Fostering Talented Startup Entrepreneurs
With the full support of the government, ‘young adults’ startups’ centering around universities have rapidly expanded, and the justification and necessity for this focus has been emphasized by the press and by experts in terms of the need to take up the challenge of globalization. However, those who have witnessed the double-sidedness of a ‘venture boom’ have begun to regard this recent phenomenon with some concern. However, since there is trust in the capacity of society to learn from its mistakes and faith in the abilities and level-headedness of young adults, there is also expectation that a more sophisticated ‘startup culture’ can be fostered that is different from that of the past. For the past few years, through entrepreneurial startup training KU has been supporting students unsparingly and continuously at every stage, from idea generation to the establishment of ventures. The most representative examples of this support are the ‘Campus CEO’ Project run by the Seoul Business Agency, and the ‘SK Soaring Young Adult’ Program run by the Korea Institute of Startup & Entrepreneurship Development. The students who completed startup courses as part of the aforementioned initiatives are demonstrating extraordinary energy and knowhow in meeting the challenge and generating the momentum necessary to start and maintain their startups.

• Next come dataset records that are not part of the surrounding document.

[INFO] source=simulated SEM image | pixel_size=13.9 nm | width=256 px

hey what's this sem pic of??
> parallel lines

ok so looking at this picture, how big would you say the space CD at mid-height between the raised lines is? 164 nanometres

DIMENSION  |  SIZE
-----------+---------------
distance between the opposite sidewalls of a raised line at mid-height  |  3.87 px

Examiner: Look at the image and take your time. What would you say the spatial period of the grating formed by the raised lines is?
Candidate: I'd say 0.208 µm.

supports young adults' startups in various other ways, such as by providing overseas
university startup lectures, overseas investors’ presentations, and overseas
corporation dispatch activities.
For example one such group of students, the “Job-shopper” team, developed an artificial intelligence-based app that helps adolescents explore their career options. The team’s representative (Ki Won Kwon, Department of Business Administration) completed all the ‘Campus CEO’ theoretical and practical courses, in doing so cultivating sharp startup instincts, based on which he developed the app and received good scores in startup competitions on and off campus. He also gained financial support from a government program for the production costs of the prototype and a startup feasibility study. With this support, the team entered the 2017 K-Startup competition hosted by the Ministry of Education, and was awarded first place at the Industry-Academia-Research Cooperation EXPO Trial Product Exhibition, based on on-the-spot evaluation and market assessment, receiving a prize from the Deputy Prime Minister, who is also the Minister of Education. Kwon began devising the app when he was giving speeches about the uncertainty he experienced during his high school years in terms of his career options, and he had actually attempted other startups upon entering university, but all had fallen short. As a result, he recognized the necessity of startup education and began enthusiastically participating in startup support programs, resulting in today’s achievement.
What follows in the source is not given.